Alan Wakeman, who died suddenly on 8th August at the age of 79, was most of the above. From the time he discovered the GLF, weeks after it was founded at the London School of Economics on 13th October, 1970, he was a changed man, a campaigner for gay rights who would now be called out and proud. The GLF broke up in disarray after only three years; but Alan kept its flag flying to the day he died. He was erudite, progressive and argumentative, but above all he was a good person of whom the LGBT community can be extremely proud.

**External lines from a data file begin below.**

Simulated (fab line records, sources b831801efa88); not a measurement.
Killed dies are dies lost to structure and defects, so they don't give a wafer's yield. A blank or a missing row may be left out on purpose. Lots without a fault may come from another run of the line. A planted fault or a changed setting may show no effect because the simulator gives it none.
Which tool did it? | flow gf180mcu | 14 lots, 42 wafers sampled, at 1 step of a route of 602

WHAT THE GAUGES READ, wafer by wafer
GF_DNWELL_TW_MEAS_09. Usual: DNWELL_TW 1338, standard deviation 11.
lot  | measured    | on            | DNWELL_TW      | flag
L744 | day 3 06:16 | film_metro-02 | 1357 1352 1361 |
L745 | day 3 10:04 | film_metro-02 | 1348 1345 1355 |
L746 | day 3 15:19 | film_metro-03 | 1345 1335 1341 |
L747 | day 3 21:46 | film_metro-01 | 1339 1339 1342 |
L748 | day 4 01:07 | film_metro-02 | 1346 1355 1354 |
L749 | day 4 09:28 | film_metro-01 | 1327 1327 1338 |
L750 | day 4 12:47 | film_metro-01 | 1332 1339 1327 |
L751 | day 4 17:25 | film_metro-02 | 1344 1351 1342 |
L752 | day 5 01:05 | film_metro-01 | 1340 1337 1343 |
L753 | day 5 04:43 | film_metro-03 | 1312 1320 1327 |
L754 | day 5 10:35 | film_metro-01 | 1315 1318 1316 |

Alan was born in London but moved when he was five to Coulsdon in Surrey, where he encountered a lusty young farmhand with his shirt off. He experienced “a powerful mysterious instinct to touch, to caress, to… what? I didn’t know.” Alan left school at 15 to work as an office boy in an architectural office, a job that ended when he was called up for National Service. After serving for two years with the RAF in Ceylon, he returned to architecture in London, but became infatuated with a straight male colleague and dropped out to become an English tutor in the South of France. He continued to teach when he returned to the UK.

In 1970 he “overheard one of the teachers in high dudgeon about the fact that these appalling homosexual perverts were holding meetings in an arts centre in Covent Garden.” The GLF suited Alan, because he didn’t like the hedonistic gay scene that had developed after the partial decriminalisation of homosexuality in 1967.

“It all felt wrong until GLF happened and that suddenly felt right,” Alan told me. “Part of me felt I’d been waiting all my life for this.” At the GLF, Alan learned that he should be glad to be gay. In 1971 he took part in the first GLF march, which down the years developed into the annual festival that is now Pride.

2015 in the garden by Iona Wolff

Alan’s own achievements include in 1972 writing and recording A Gay Song, which he believed was the world’s first, and writing the play Ships for Gay Sweatshop’s first season of gay plays in 1975. His many other books include The Vegan Cookbook (1986) and he also wrote more plays for stage and radio. His autobiography, Fragments of Joy and Sorrow: Memoir of a Reluctant Revolutionary, was published earlier this year.

The “sorrow” in that title refers to the end of his fourteen-year relationship with Peter Granger, who was killed in a road accident in 1986. “I was almost overwhelmed with grief for years,” Alan wrote, “until I conceived the idea of writing and publishing a poem to celebrate the joy and privilege of knowing the best and most beautiful man that ever lived.” Beloved Friend was published in 1989.